7 lectures, Rotterdam, August 15–22, 1938

The focus of this book is the spiritual work in the "school" (or community) of Michael. What does this mean? At the end of the eighteenth century, the Archangel Michael revealed the new mystery that has manifested on Earth as spiritual science—Anthroposophy. Its essence involves the renewal of our knowledge of the mysteries of karma and human destiny. Those who are drawn to this school have a special relationship to the human faculty of thinking—their inner feeling for truth has the strength of iron. This feeling for truth helps them to become companions of Michael at the threshold of the spiritual world.

These talks deal with the spiritual path of Anthroposophy in its Christian-Rosicrucian aspect. Tomberg speaks openly and honestly about meditation, the various stages of consciousness (imagination, inspiration, and intuition), the "guardian of the threshold," and the esoteric trials one encounters along the way. He concludes by describing the life of Rudolf Steiner as the life of a Christian initiate.

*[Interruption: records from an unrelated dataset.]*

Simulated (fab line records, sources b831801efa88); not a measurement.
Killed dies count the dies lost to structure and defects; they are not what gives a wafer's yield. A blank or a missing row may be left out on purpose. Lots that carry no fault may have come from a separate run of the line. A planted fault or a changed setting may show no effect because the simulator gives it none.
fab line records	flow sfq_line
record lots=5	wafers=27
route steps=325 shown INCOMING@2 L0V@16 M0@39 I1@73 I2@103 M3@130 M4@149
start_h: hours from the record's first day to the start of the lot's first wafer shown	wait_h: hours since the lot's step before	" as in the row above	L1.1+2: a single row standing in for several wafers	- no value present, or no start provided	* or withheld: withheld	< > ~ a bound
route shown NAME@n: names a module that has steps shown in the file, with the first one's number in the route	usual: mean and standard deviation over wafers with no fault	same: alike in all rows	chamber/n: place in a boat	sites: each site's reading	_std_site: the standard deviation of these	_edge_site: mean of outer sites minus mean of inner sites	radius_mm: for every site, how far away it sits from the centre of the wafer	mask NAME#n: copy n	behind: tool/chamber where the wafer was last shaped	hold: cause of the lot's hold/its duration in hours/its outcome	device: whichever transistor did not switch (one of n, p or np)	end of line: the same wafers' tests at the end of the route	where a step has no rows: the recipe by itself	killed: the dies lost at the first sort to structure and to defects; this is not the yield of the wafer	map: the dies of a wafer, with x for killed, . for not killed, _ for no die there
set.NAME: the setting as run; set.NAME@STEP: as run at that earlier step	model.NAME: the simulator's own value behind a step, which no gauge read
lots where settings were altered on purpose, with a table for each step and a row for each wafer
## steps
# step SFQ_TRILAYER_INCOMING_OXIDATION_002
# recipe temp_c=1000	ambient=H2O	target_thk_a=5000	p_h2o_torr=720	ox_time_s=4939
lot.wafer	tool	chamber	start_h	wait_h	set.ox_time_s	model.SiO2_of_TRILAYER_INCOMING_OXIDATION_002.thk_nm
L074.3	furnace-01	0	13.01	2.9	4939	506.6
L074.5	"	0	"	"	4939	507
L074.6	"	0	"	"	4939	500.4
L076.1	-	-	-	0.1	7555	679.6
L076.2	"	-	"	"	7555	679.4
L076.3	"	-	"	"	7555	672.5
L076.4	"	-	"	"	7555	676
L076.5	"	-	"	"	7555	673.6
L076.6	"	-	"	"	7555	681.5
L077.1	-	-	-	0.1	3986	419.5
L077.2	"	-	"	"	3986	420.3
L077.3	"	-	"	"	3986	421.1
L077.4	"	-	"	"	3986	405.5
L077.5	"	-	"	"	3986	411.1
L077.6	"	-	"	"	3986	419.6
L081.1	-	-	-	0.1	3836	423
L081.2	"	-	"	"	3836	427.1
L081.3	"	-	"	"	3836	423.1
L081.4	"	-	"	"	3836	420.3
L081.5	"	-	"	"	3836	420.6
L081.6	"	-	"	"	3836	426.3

This book was originally published in German as Sieben Vorträge über die innere Entwicklung des Menschen.

CONTENTS:

Introduction: Valentin Tomberg

1. The New Michael Community and its Significance for the Future
2. Meditation—Its Being and its Effect
3. Indian Yoga in Relation to the Christian–Rosicrucian Path
4. Imagination, Inspiration, Intuition
5. The Two Guardians of the Threshold
6. The Occult Trials
7. Rudolf Steiner's Life-Path as the Way of the Christian Initiate

Valentin Tomberg

Valentin Tomberg (Feb. 27, 1900–Feb. 24, 1973) was born into a Lutheran family in St. Petersburg, Russia. As an adolescent, he was drawn to the hermetic Martinism of G.O.Mebes, as well as to Theosophy and the mysticism of Eastern Orthodoxy. Tomberg’s mother was killed by looters during the Russian Revolution, after which Valentin and his father fled to Tallinn, Estonia, where Tomberg studied languages and comparative religion at the University of Tartu. As a young man, he was strongly influenced by Vladimir Soloviev and had a personal experience of the Sophia at a cathedral in Holland. In 1925, he joined the Anthroposophical Society, under whose auspices he lectured in Holland and England and wrote on his understanding of the Bible, Anthroposophy, and esoteric Christianity. During World War II, he left the Anthroposophical Society and its internal struggles and converted to Catholicism. In 1948, he moved to England, where he became a translator for the BBC and monitored Soviet broadcasts during the Cold War, while continuing his devotion to meditation practice and further writing on his esoteric insights. In 1960, he retired to Reading near the River Thames. He died while vacationing in Majorca. The best-known work of his later life is Meditations on the Tarot: A Journey into Christian Hermeticism, written anonymously.